In Kenya, the British would pour pepper into the genitals of women, crush the testicles of men, rip them off and make them eat the testicles, sodomise prisoners with bottles and brooms. By 1960, 300,000 Kikuyu were either unaccounted for or dead.
Some British folks are delusional, others are ignorant, others are both but a few have the guts to face the truth. What is the truth of the British empire in Kenya? The truth is Kikuyu blood sinking into the land stolen from the same Kikuyu by white men playing an elaborate game of finders-keepers commissioned by British royalty. The truths modern Britain has no balls to accept are crushed and ripped out testicles of Kikuyu men, mutilated breasts of women as well as cut off ears and fingers. Beneficiaries of imperialism are blinded by their privilege to the gouging of Kikuyu eyes by the colonialist machinery and they are too busy on the colonial gravy train that they do not realise that in Kenya, men were dragged by Landrovers until they disintegrated into chunks of scavenger food. These are the truths modern Britain refused to tell until it was forced to and even when it did, numerous people attempted to downplay the ruthlessness of the British imperialist machinery.

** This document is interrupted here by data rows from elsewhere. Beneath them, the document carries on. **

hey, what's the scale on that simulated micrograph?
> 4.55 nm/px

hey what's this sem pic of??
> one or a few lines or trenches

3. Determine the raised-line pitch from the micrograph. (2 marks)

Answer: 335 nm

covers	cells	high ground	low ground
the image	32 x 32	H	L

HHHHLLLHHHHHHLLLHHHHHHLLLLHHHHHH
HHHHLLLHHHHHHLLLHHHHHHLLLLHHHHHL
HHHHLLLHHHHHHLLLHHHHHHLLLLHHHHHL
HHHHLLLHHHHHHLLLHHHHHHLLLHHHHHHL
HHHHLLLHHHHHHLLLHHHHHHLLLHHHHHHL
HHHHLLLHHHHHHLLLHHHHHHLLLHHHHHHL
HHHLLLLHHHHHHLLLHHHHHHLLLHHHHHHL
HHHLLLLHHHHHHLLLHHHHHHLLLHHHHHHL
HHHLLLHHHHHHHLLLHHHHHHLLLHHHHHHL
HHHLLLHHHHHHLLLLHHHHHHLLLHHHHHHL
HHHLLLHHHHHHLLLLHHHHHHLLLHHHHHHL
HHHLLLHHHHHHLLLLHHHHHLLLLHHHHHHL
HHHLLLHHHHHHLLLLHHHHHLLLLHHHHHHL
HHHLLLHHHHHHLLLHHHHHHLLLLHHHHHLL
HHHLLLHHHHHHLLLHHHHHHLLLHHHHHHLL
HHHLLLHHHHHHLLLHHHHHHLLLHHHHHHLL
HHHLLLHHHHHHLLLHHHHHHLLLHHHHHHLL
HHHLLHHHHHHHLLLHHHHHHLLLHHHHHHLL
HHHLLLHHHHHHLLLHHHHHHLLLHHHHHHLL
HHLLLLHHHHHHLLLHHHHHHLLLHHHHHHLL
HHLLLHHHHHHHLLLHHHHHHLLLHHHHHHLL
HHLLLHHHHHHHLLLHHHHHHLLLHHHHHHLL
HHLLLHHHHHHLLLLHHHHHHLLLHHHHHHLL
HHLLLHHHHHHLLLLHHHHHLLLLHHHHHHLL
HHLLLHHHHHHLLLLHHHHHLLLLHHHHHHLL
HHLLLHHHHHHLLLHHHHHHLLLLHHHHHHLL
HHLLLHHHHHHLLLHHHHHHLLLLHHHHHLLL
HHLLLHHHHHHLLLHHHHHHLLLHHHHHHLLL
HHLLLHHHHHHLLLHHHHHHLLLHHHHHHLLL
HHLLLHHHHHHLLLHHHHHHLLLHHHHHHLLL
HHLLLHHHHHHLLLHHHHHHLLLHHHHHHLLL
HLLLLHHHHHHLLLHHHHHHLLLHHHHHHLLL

In 2012, the British Foreign Office was humiliated by its own dishonesty which had spanned for decades until then. It was revealed that Britain systematically destroyed evidence that would have exposed the evil of its imperialist machine to the world. The Guardian reported, “Those papers that survived the purge were flown discreetly to Britain where they were hidden for 50 years in a secret Foreign Office archive, beyond the reach of historians and members of the public, and in breach of legal obligations for them to be transferred into the public domain.” It was dishonest and most unfortunate but the truth proved too big a secret to hide. The papers showed that ministers in London knew the Kikuyu were being tortured and killed in Kenya chose to remain silent. They also showed that Iain Macleod, secretary of state for the colonies, directed that post-independence governments should not get any material that “might embarrass Her Majesty’s government”. All Britain wanted to do was save face but the blood of the Kikuyu would tell a different story and escape the labyrinth of British lies and deceit. A claim for compensation filed in 2009 by five victims of British torture (Mutua Case) shook the tables and forced the Foreign Office to embarrass itself by releasing damning papers. Years later, the British government publicly accepted wrongdoing in Kenya.
The story of British brutality in Kenya took a macabre turn on 20 October 1952 when a state of emergency was declared by Sir Evelyn Baring as a response to the Mau Mau uprising. According to Benjamin Grob-Fotzgibbon in his book The Imperial End Game – Britain’s Dirty Wars, the term Mau Mau is one with no meaning in the Kikuyu language but might have been a European distortion of the Kikuyu word “muma” being an oath. In the initial stages, the Kikuyu faced 8,251 full time, 6,484 part time and 1,645 full time members of the Kenya Police Reserve, 3,900 soldiers of the British army and 368 Tribal police. These numbers are said to have greatly increased with time. The contigent was not there for games. David Anderson in his account – Histories of the Hanged in Kenya says, “During the entire Emergency in Kenya from 1952 to 1960 the total number of settlers who died were 32, there were fewer than 200 British soldiers and policemen killed, and 1800 ‘loyal’ Africans. As for the Kikuyu, in a census held in Kenya after the emergency it was revealed that over 300,000 Kikuyu had been either killed or were ‘missing’. The official figure for the number of Kikuyu who died was never known.” Elkins in Imperial Reckoning writes that a system of over 100 Detention Camps called the “Pipeline” were used to hold Kikuyu suspected of having sworn an oath against colonialism. White officers sexually abused both male and female detainees and Barbara Castle writing for the Tribune in 1955 said, ” In the heart of the British Empire in Kenya there is a police state where the rule of law has broken down, where the murder, rape and torture of Africans by Europeans goes unpunished and where the authorities connive at its violation.”
Elkins says some victims’ skin was burnt off and they were forced to eat their own castrated testicles. One particular Kikuyu man was slowly electrocuted to death, his testicles and ears already cut off while one eyeball hung out of its socket. She says, “The men were sodomized by their guards, and bottles, brooms, animals and insects were forced into their rectums. They were pinned to the ground or tied to tables whilst their penises and testicles were beaten and torn from their bodies. Fighters were tied to backs of Land Rovers and driven around the village to slow and painful deaths. Men and women were made to run around with toilet buckets on their heads and they were sometimes made to eat the excrement in the buckets. Sometimes men would be forced to carry the decomposing bodies of killed insurgents, unearthed by the British officers. Some were swung around and around by their hair while others were held the necks and their heads banged together until they were unconscious. Pepper and water mixtures were sometimes poured into vaginas of groaning and vomiting women. Elkins uses census analysis to conclude that between 130,000 and 300,000 Kikuyu were unaccounted for by the end of the state of emergency.